How does one exactly explain life here? I definitely had a woah wait what moment the other day when I realized back in America, it’s fall time and halloween. As much as social media can put up a front, being away from home has deeply brought on nostalgia. Besides the normal things to miss (chick-fil-a, hot showers and an actual bed) a lot of thought has been designated to thinking about home. Honestly it’s the simple things, driving, seeing familiar faces and drinking my morning coffee. My heart has longed to be there for my friends for the late night cookout runs/ deep conversations. Hangout with my parents on their bed and talk late at night. Go to my favorite coffee place and run into someone I haven’t seen in a while. In my memories, it seems like yesterday.
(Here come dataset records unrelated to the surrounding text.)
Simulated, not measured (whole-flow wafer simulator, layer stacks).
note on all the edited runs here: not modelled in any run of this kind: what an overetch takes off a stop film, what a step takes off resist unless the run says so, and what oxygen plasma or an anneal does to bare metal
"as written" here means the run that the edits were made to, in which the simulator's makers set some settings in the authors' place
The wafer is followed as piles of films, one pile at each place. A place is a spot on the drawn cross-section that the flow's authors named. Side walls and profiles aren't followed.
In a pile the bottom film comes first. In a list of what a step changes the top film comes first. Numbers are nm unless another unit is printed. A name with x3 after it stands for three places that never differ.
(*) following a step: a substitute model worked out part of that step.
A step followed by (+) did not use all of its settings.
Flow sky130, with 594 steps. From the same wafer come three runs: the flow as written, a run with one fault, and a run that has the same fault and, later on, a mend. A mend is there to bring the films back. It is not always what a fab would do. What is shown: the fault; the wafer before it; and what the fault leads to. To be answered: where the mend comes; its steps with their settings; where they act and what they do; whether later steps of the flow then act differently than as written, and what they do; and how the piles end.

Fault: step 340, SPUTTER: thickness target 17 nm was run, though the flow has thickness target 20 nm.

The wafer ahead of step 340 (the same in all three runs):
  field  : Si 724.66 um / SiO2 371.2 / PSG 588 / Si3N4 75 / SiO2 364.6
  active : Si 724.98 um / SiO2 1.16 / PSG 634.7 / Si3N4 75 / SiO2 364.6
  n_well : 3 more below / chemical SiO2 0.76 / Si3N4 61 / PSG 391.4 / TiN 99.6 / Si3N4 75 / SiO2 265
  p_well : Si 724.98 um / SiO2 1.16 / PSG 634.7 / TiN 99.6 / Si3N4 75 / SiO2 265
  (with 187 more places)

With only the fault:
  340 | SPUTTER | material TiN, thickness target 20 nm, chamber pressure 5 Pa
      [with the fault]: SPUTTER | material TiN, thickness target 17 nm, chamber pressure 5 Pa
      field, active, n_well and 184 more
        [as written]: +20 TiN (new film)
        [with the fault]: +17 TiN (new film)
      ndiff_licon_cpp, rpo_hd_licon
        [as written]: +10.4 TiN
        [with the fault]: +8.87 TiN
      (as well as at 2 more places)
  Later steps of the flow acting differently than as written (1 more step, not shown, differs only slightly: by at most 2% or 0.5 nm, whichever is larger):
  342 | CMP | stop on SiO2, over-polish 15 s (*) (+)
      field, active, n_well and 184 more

While all of this is going on in the back of my head. At the same time my heart has adjusted to what travel is like. The feeling of becoming familiar with such a foreign place is somewhat enchanting and accomplishing. Deep inside I definitely have a sense of belonging to this kind of life. On the go. Minimalist to the core. There’s something more fulfilling then words can express when by the hour your life has a deep sense of purpose. That when we are in a tiny village hiking to houses miles apart to share the gospel to people who have never heard it before, it all seems worth it. The longing for home fades with a realization of a deeper reason for sacrifice. Where the selfish me inside of me screams to go back to the normal comforts of the previous life I once knew, my mind knows what is truth. The truth of what it really means to read he words treasures stored up in heaven and try my best to live it out. While discouragement is an easy path to take here on the race, my Father is encouraging. His timing is anything but a coincidence. In the midst of this nomad life, He is rest.
Through these struggles an instrumental part in the race has been community. When they said the words at training camp “you will have to choose each other”, I had no idea. It’s hard to fathom perfect community. There will always be flaws, but oh heck has the Lord been faithful to my team. When temptation arises to take that easy path I was talking about, wisdom steps in to say to look at the deeper heart issue. To take the time to truly understand my teammates hearts and interpret things differently because of it. It has been a lesson the Lord has been teaching me and will be teaching me i’m guessing for quite a while.
Doing ministry in Nepal has truly been an honor. In fact, the whole race thus far has been an honor to be apart of. The idea that people at home are supporting both through finances and prayer has blown my mind. As November gets closer, I have two months left to raise the final deadline of my fundraising. The Lord has been so steadfast in the journey thus far and I’m sure will continue to be. Any financial or prayer support would be an incredible blessing as my team and I work as the hands and feet of Jesus, bringing His name to the nations. thank you.
– katie
Prayer request: :))
My team and another team in my squad will be doing a ministry trek in the himalayas the next four days to bring the gospel to unreached people. MUCH prayer would be so appreciated! thank you all!